THE LADYLADY OF MAPLE AVENUE is a historical fiction family saga inspired by true stories about a multi-family Victorian house purchased in 1951 for the elderly and illiterate Marceline Gillis to live in while caring for her alcoholic husband and disabled veteran son. She assumes she will be the property's new landlady, fulfilling her lifelong dream of homeownership and ending a life of abject poverty only to discover that her two sons and their wives, who are the real owners, have another ideas, feeling she is ill-equipped for the job. This sets off a small war within the tightly-knit Catholic immigrant family from Nova Scotia, Canada, where Marceline has always been the tightfisted controlling matriarch of the entire Gillis family--up till now."

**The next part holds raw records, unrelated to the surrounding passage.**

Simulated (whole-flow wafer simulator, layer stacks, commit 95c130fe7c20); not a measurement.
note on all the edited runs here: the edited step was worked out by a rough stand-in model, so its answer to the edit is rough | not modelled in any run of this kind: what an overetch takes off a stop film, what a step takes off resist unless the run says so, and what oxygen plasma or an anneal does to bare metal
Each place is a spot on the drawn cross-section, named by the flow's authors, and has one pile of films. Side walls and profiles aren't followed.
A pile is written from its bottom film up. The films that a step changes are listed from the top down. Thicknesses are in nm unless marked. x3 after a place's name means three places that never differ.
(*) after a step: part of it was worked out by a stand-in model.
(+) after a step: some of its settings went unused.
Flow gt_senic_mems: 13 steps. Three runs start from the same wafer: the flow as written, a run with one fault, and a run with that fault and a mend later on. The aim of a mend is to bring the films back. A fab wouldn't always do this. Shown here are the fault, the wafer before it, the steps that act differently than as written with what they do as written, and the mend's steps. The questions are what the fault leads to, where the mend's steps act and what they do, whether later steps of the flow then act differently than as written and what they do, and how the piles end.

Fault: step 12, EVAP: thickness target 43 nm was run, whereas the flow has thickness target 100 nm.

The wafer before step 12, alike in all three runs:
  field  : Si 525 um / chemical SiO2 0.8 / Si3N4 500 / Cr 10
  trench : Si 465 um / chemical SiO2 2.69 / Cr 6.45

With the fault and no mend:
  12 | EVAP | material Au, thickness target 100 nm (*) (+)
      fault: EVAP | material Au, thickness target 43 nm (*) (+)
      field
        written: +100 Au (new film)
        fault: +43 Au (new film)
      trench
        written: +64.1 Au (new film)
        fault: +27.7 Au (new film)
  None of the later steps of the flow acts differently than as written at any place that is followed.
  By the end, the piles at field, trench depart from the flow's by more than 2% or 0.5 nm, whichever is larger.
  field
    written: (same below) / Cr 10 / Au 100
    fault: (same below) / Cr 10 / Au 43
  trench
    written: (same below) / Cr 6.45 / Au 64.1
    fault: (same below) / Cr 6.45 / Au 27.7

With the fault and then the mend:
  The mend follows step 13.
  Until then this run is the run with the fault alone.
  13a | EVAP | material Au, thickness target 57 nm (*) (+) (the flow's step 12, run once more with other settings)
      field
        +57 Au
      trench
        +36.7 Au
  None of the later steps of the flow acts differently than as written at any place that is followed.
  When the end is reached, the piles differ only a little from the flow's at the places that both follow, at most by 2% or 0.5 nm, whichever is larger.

STORY SUMMARY: Until 1951, Marceline Gillis's life had been anything but joyful. A French Canadian woman in her early sixties, she's already survived the Depression, a world war, and caring for seven kids while nearly being abandoned by her alcoholic husband early in their marriage. Her bitter heart has blamed her unemployed alcoholic husband, Fred, for her unhappiness, only to be then stuck caring for her adult son, Tommy, who returns from the war with a permanent brain injury. After the war ended, Marceline's son, Andrew, insisted on pooling their resources to buy a house for Marceline where she could finally rest and be free of financial burdens. Weeks before the family moves into the house, Andrew suffers a sudden heart attack and dies -- an ongoing infliction with the Gillis men-- leaving the final house purchase to his two brothers, Johnny and Bernie, who live elsewhere with their wives. Marceline is now a tenant in the house owned and managed by her two sons, leaving her deeply upset about losing control over her family and the new house. Despite all these daily changes and family tragedies, every chapter is full of humorous family moments as Marceline schemes her way toward her goal of reclaiming control and ownership over her entire family.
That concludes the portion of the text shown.